I use and value a good spreadsheet application the way chefs use and value good knives. I have countless occasions to do ad-hoc data processing and conversion, and I tend to turn to spreadsheets even more often I turn to a good text editor. I know a lot of ways to get the job done with spreadsheets. But recently I learned a new trick. I’m delighted to share it with you here.

The situation: you have an HTML document, with a list of linked text. Imagine a list of projects, each with a link to a project URL (the names aren’t meaningful):

The task is to convert this list of formatted links into a table, with the project name in column A, and the URL in column B.  The trick is to use an OpenOffice macro, which exposes the URL (and other facets of formatted text) as OpenOffice functions.

(I described my recent real-life instance of this situation in the blog Open Data Day 2014, and a dataset dataset for Vancouver. The HTML document was the City of Vancouver’s Open Data Catalogue. It was an HTML table, not a list, which I wanted to convert to a spreadsheet — but that difference wasn’t all that material.)

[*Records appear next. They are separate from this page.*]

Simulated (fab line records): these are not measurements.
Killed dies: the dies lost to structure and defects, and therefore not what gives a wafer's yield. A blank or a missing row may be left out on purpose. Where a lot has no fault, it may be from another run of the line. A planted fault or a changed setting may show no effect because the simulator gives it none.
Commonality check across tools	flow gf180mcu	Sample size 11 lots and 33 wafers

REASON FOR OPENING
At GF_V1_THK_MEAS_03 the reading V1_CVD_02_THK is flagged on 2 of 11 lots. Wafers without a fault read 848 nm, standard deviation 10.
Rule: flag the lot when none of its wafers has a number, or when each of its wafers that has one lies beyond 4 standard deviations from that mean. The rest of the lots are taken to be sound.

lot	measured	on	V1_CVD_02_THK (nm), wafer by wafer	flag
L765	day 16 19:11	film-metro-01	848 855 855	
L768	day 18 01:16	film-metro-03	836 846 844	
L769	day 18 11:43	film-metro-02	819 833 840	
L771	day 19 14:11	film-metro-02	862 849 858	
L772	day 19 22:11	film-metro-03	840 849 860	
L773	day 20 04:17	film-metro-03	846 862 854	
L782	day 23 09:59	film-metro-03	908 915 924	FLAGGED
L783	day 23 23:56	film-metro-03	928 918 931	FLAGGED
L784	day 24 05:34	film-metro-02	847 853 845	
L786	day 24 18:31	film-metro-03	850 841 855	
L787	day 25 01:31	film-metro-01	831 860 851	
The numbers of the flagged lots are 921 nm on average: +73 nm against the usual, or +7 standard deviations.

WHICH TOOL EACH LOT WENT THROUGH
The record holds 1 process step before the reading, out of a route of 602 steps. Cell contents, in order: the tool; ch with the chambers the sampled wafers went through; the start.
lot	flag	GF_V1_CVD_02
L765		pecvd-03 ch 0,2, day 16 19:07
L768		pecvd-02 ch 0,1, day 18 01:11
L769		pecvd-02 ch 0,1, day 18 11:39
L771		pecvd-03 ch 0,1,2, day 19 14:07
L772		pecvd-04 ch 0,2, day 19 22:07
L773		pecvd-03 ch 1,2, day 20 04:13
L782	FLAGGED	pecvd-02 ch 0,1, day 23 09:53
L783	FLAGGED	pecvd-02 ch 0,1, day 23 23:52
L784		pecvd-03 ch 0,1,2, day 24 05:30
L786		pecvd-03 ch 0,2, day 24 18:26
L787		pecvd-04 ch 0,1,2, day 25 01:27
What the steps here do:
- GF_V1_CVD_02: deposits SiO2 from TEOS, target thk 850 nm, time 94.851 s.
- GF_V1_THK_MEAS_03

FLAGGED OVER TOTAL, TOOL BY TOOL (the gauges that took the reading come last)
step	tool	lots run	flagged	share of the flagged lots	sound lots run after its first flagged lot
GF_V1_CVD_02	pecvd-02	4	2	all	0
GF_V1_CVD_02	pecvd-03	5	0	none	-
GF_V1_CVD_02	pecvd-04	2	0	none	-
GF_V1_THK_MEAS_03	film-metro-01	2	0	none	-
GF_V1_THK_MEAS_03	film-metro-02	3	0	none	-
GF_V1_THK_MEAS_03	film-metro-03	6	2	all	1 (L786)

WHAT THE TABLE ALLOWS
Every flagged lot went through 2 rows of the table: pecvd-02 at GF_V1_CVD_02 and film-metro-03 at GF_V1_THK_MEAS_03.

An obvious way to start converting such a list is to select the list, Copy, and Paste into an empty Apache OpenOffice spreadsheet. OK so far. Unfortunately, each list item becomes one cell in the spreadsheet. The text in the cell is formatted, and the link is buried in the text formatting. It looks like this:


A B C
1 Example “Aphids” Project    
2 Example “Beeswax” Project    
3 Example “Clover” Project    

The tool we want is a spreadsheet function =CELL_URL( A1 ) , in column C, which extracts the  URL from the cell in column A and exposes it for further manipulation. Column B is the place for the link text, unformatted. The formula =A1 accomplishes that.  If we had a CELL_URL() function, our spreadsheet would look like this:


A B C
1 Example “Aphids” Project Example “Aphids” Project http://example.com/pr/aphids/
2 Example “Beeswax” Project Example “Beeswax” Project http://example.com/pr/beeswax/
3 Example “Clover” Project Example “Clover” Project http://example.com/pr/clover/

Unfortunately, the standard OpenOffice spreadsheet doesn’t include a function like CELL_URL().

I’m indebted to OpenOffice.org forum user Villeroy for their post [Calc, Basic] Introspective cell functions (Apache OpenOffice forums, Code Snippets forum, Mon Feb 18, 2008 9:53 pm). They, bless their hearts, posted a set of macros which implement pretty much the CELL_URL() function we want. Instructions for how to add a macro to an OpenOffice spreadsheet are out of scope here, and available from the OpenOffice project.

The CELL_URL() function from Villeroy’s code has the arguments:  CELL_URL( sheetnum, rownum, columnnum, paranum ). The parameters are absolute coordinates for a particular paragraph of text in a particular cell within the entire spreadsheet.  sheetnum is an integer, with 1 for the first sheet in a document, 2 for the second, and so on. rownum is 1 for row 1 of the current worksheet, 2 for row 2, etc.  columnnum is 1 for column A, 2 for column B, etc. paranum is an index into the paragraphs (strings separated by newlines) in a cell. We don’t have them in this example, but I did have them in the HTML table of the Vancouver Open Data catalogue.

Absolute coordinates are awkward. In spreadsheets we are used to relative cell references. In C1, a cell reference “A1″ in a formula means “the cell in the same row but two columns to the left”. Paste the same formula into cell E4, and the cell reference changes to C4. Fortunately, there are OpenOffice functions SHEET(), ROW(), and COLUMN(). Each takes a cell reference, and returns the absolute coordinate of that cell in the sheet, row, and column dimension. So, I found it convenient to always use these functions with relative or absolute cell references when I called CELL_URL(). The result is an expression which has the relative cell reference behaviour we want. My usage looked like: =CELL_URL(SHEET(A1);ROW(A1);COLUMN(A1);1)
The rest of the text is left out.